Yeah the fun with this is that basically ANY coil + LED setup works. You don't need anything else. I've made it work with a 5cm diameter loop of 3 turns of 0.1mm enameled copper wire, and those low profile LEDs (0.15mm) which make it as small of a setup that you can embed inside card stock if you wish.
The indicator LED of of a buck converter stared to blink if you put it on the QI charger. (It was car cigarette phone charger) It must be the inductor inside having a voltage induced.
I designed a PCB a while ago with a built in coil and a spot for a single LED, I actually used it to find exactly where the NFC antenna is on my phone. It helps me align it perfectly when I need to use it.
"Grandadisanoldman" has been playing with these charging pads the last couple of weeks.. He used chokes recycled from CFL tubes instead of hand-wound coils, and seem quite effective.

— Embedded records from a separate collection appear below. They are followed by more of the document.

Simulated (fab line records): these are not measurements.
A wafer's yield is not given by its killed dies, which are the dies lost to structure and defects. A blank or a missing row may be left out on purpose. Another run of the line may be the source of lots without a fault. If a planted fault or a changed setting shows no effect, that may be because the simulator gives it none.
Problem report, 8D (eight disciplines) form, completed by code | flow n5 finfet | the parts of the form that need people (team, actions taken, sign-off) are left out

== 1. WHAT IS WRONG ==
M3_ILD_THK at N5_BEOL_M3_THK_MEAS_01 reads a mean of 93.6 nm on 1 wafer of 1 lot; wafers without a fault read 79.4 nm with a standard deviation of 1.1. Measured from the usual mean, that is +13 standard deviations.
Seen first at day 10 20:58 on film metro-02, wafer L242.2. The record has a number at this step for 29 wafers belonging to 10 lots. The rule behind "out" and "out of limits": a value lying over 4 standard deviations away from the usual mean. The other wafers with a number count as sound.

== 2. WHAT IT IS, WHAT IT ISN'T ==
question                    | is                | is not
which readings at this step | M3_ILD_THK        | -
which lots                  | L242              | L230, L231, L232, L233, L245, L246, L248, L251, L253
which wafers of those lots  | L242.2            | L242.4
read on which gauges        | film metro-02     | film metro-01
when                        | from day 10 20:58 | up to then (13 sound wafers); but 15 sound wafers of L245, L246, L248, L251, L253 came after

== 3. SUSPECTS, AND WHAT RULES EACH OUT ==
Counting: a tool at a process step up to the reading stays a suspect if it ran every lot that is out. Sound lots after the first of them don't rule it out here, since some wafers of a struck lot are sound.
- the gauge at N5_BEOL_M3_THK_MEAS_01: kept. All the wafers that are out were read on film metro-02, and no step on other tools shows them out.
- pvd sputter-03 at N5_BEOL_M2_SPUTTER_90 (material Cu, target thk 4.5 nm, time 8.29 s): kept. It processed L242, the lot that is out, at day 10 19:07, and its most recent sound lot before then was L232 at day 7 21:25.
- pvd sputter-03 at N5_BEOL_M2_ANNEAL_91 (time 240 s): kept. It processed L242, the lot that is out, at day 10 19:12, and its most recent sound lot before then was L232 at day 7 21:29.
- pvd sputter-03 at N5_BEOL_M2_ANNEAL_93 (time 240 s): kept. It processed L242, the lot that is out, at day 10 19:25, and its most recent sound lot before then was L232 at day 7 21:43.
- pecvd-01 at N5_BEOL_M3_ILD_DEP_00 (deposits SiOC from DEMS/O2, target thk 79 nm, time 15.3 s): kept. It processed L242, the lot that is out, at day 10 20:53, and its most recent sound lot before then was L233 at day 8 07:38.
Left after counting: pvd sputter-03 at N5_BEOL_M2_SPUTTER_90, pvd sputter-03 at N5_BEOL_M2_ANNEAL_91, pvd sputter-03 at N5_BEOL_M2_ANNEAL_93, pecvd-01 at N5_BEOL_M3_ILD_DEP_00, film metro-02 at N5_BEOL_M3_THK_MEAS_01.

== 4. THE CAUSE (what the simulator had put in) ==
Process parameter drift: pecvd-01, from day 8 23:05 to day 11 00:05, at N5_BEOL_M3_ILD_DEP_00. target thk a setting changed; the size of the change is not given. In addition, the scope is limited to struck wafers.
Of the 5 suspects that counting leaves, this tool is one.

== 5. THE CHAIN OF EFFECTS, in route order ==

Hey! I take the inductor coils and other tiny coils off of motherboards and attach an led to the ends of the wire. It usually makes it flash on a qi charger but the coil size makes the brightness vary. I havent had any break yet. It also makes different patterns depending on the charger. Some strobe, some do bursts of multiple blinks.
@@dennis8196 ahh. Thats the reason you have to leave the inductor on the computer board and plug all wires together as per the project. then, when ready, plug computer in. not only blimking lights, but actual sparkler effect. This is true because i have seen a sparkler.
@@Palmit_ I heard a couple of fizz sounds followed by a loud bang, this is the bit where the magic smoke came out. I know it's magic smoke because it was grey-blue and came after the fizz sounds.
Hi BigClive. I watch your videos every often. These brings great Knowledge and inspiration to me. Man when I see this soldering iron and those screw drivers in your hands, I wish I could have them too but unfortunately I'm in Pakistan and can't have them.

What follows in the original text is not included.